DEFAULTED LOANS MAY HAUNT SENIORS
March 26, 2010
Social Security benefits are off-limits to creditors, such as credit card companies and banks. But the U.S. government can collect debts to federal agencies by "offsetting," or withholding Social Security and disability payments, says the Wall Street Journal:
- The Treasury currently withholds benefits of 3.1 million Social Security recipients to recover defaulted student-, farm- and small-business loans, unpaid income taxes, amounts veterans owe for health care, and other debts to the government.
- Previously, the United States hadn't been able to withhold Social Security payments to recover most debts delinquent for more than 10 years.
- A provision in the 2008 Farm Bill lifted the 10-year statute of limitations on the government's ability to withhold benefits in collecting debts other than student loans -- for which the statute of limitations was lifted in 1997 -- and income taxes, where the limit remains 10 years.
This means a person who defaulted on a small-business loan in 1995, for example, and who is receiving Social Security could be notified that his benefits may be reduced each month until the debt - with interest, fees and penalties - is paid:
- The Treasury can withhold 15 percent of the benefit, though it can't be reduced below $750.

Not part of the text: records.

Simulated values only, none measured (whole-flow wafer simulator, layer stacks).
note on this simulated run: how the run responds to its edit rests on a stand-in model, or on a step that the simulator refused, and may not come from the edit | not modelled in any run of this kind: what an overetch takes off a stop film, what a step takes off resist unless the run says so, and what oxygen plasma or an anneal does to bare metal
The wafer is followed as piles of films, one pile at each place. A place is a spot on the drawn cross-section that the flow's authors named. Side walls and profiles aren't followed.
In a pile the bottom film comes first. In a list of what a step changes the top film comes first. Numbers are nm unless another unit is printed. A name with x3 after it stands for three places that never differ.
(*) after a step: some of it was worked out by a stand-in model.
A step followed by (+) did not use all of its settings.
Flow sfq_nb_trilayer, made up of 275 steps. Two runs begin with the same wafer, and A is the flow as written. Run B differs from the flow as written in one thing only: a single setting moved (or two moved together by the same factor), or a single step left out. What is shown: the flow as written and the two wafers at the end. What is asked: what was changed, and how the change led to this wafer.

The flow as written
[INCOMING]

- Tax debts have no floor.
Though the law has expanded the age of debts that can be recovered, it hasn't addressed the sometimes Kafkaesque process debtors can face when challenging the validity of a claim, says the Journal:
- Dr. Robert Steinberg, founder of Scharffen Berger chocolate, spent more than six years and thousands of dollars in legal fees appealing the Social Security Administration's claim that he owed it more than $28,000.
- In the end, a judge ruled Dr. Steinberg was "without fault," and told the agency to stop its collections efforts.
An agency spokeswoman says mistakes can happen, but "overall, the process works."